Since December 2025, following the signing of an agreement and a payment of approximately $7.5 million by the United States to the Government of Equatorial Guinea, the Trump Administration has begun transferring third-country nationals to Equatorial Guinea as part of its migration enforcement policy. This payment follows a steady increase in U.S. assistance to Equatorial Guinea in recent years, reaching up to $500,000 in 2024, despite the country’s well-documented record of systematic corruption, repression, and human rights abuses.
Individuals from African and European countries—including people with pending asylum claims—have been detained by U.S. authorities and deported to Equatorial Guinea rather than to their countries of origin.
Based on our monitoring and direct engagement with affected individuals and their legal representatives, we are deeply concerned that this policy is placing vulnerable people at serious risk of harm.
Local counsel in Equatorial Guinea have filed asylum petitions on behalf of several deportees who demonstrated a well-founded fear of persecution in their home countries, including risks of torture, enslavement, and other grave human rights violations. Despite these filings, Equatoguinean authorities have proceeded to deport some of these individuals back to their countries of origin without due process or any meaningful assessment of their protection claims.
These actions violate the fundamental principle of non-refoulement, which prohibits the return of any person to a country where they face a real risk of persecution or torture. This obligation is enshrined in international law, including the 1951 Refugee Convention and the Convention Against Torture.
We are particularly alarmed by the emerging pattern of chain refoulement: individuals are transferred by the United States to Equatorial Guinea—a country that lacks an independent judiciary, a functioning asylum system, and adequate human rights protections—only to be expelled onward to the very countries they fled. This creates a foreseeable and unlawful cycle of forced returns that exposes people to serious harm.
Any express or implied assurances by the Government of Equatorial Guinea that it will respect human rights, combat human trafficking or corruption, or work with UNHCR and IOM to protect migrants and refugees fly in the face of a 46-year history of dictatorship during which the presidential family has captured the entire state apparatus for self enrichment. For decades, the government of Equatorial Guinea has consistently ignored UN recommendations, international human rights mandates, and its treaty obligations. Its pattern of arbitrary detention, lack of due process, and repression of civil society is well documented.
Relying on such a government to provide meaningful protection to asylum seekers is not only unrealistic—it is dangerous.

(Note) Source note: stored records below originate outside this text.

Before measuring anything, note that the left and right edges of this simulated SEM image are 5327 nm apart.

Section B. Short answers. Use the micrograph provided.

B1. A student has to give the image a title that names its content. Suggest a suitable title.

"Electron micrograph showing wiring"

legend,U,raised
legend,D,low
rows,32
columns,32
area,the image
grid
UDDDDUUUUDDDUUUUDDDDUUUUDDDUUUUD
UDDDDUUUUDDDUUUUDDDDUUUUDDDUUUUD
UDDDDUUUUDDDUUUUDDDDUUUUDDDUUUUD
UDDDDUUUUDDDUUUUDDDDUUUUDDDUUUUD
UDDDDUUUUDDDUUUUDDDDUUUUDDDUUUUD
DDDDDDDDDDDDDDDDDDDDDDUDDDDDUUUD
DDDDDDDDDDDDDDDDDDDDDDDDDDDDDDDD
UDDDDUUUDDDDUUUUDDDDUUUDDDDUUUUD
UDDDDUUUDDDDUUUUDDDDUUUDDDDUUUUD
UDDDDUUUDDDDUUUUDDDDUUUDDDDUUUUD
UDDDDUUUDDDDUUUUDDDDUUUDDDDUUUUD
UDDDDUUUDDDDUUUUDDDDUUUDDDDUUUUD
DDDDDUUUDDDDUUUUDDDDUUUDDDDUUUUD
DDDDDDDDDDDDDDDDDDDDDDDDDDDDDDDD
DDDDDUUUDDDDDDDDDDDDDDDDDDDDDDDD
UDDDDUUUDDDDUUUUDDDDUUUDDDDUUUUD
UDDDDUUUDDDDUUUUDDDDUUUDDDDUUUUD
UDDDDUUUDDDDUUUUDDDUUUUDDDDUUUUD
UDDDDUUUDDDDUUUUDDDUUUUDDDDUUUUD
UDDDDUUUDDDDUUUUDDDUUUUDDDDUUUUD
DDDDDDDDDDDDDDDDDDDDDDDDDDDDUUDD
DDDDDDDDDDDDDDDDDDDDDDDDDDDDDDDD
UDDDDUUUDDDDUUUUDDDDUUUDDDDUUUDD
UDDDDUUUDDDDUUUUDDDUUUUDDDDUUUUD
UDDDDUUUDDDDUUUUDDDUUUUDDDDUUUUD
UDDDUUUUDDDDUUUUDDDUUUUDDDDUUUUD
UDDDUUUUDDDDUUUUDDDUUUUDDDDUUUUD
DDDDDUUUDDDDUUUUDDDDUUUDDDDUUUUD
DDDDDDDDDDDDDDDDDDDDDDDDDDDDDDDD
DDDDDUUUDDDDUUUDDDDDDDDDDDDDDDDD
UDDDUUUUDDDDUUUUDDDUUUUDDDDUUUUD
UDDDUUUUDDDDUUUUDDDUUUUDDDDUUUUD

EG Justice therefore calls on the United States to:
- Immediately halt deportations of third-country nationals to Equatorial Guinea;
- Ensure that all individuals with protection claims receive full and fair asylum procedures;
- Prevent any form of direct or indirect refoulement; and
- Align migration enforcement with international human rights and refugee law obligations.
Human lives and fundamental legal protections must not be sacrificed in the name of migration control. The prohibition against refoulement is absolute—and must be respected.